Let $\lVert A\rVert
=
\left(\sum_{i,j=1}^n \left\| a_{ij} \right\|^2\right)^{\frac{1}{2}}
=
\sqrt{\operatorname{tr}(A^\top A)}$
be the Frobenius norm on $n \times n$ matrices.
Fix $A \in GL_n(\mathbb{R})$.
1) Is there a formula for the $dist(A,O(n))$?
where $dist^2(A,O(n)) =\underset{X \in O(n)}{\text{min}} \|A – X\|^2$
(O(n) is the orthogonal group , i.e matrices satisfying $X^TX=I_d$,
The minimum exists since $O(n)$ is compact)

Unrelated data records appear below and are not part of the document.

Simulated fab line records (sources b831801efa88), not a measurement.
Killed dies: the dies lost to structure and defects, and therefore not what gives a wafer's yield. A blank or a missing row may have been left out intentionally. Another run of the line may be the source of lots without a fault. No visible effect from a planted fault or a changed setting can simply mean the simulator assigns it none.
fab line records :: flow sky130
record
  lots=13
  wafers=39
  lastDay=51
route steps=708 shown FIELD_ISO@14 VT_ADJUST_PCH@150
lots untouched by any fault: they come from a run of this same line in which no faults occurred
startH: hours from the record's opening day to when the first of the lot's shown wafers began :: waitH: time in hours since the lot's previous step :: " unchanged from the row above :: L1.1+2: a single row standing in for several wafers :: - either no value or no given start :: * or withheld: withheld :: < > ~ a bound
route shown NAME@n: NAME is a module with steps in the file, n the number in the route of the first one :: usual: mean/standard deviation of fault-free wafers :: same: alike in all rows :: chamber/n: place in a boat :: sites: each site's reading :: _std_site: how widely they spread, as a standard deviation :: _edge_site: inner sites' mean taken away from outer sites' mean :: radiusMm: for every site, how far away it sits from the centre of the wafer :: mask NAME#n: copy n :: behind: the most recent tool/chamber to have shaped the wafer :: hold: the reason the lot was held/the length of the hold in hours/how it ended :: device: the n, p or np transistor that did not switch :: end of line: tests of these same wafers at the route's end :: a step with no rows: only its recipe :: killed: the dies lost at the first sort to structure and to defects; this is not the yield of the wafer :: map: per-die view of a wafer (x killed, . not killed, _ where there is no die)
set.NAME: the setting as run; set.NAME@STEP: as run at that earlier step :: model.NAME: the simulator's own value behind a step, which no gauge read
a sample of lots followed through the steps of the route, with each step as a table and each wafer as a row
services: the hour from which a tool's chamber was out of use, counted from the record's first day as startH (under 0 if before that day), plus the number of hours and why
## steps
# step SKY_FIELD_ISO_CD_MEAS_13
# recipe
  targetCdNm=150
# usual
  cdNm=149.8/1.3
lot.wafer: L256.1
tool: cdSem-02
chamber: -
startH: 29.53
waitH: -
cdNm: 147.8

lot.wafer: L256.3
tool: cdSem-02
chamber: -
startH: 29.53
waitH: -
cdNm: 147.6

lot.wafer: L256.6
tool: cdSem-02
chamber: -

Note: In general we don't always have a unique minimizer (i.e there can be more than one orthogonal matrice which is closest to $A$ in $o(n)$), at least if we consider non-invertible matrices $A$.
For example, $A=0$ is in the same distance from each element of $o(n)$ since the Frobenius norm of any isometry is $\sqrt n$.
Question: Can we prove the minimizer is unique (if $A \in GL_n(\mathbb{R})$)? If so, is the function: $GL_n(\mathbb{R}) \to \mathbb{R}^{n^2} \, , \, A \to X(A)$ where $X(A)$ is the minimizer, smooth? Can we provide an explicit formula for it?
I have tried using Lagrange's multipliers, but so far with no success. (I couldn't determine if the gradients of all the $n^2$ constraints are always linearly independent.
Remark:
\begin{align}
\|A – X\|^2 &= \mathrm{tr} \left( (A-X)^t (A-X) \right) \\\
&= \mathrm{tr} \left( (A^t -X^t) (A-X) \right) \\\
&= \mathrm{tr} (A^tA -A^tX – X^tA + X^tX) \\\
&= \mathrm{tr} (A^tA) – \mathrm{tr}(A^tX) – \mathrm{tr}((A^tX)^t) + \mathrm{tr} (I_d)\\\
&= n + \mathrm{tr} (A^tA) – 2\mathrm{tr}(A^tX)
\end{align}
so minimizing $\|A – X\|$ is equivalent to maximizing $\mathrm{tr}(A^tX)$.
(In particular, the objective function to optimize is linear and not quadratic)
Best Answer
I have a guess as to the minimizer. Perhaps there's a neat proof that this happens to be the right answer.
Note that $A$ has a singular value decomposition $$ A = U\Sigma V^T $$ where $\Sigma$ is in this case a square, diagonal matrix whose diagonal elements are the (strictly positive) singular values of $A$, and $U,V$ are orthogonal matrices.
My suspicion is that $$ dist(\Sigma,O(n)) = \|\Sigma - I\| $$ where $I$ is the identity matrix. By the orthogonal invariance of the Frobenius norm, we can equivalently state that $$ dist(A,O(n)) = \|A - UV^T\| = \sqrt{\sum_{j=1}^n [s_j(A)-1]^2} $$ If $UV^T$ does turn out to be a minimizer in general, there is no reason (at first glance) to believe that this minimizer is unique.
There is a condition that would guarantee a unique minimizer that I suspect is true. In particular, I think that $SO(n)$ is the boundary of its own convex hull. If that is the case, then the minimizer of the distance from any $X$ outside of this convex hull is unique.
Note that uniqueness does not hold for elements on the interior of the convex hull. In particular, every element of $O(n)$ is at the minimum distance from $X = 0$. I suspect it is this condition (rather than invertibility) that "causes" uniqueness to fail.
Edit: see levap's answer, which looks correct to me. It seems that a unique minimizer indeed exists if and only if $A$ is invertible.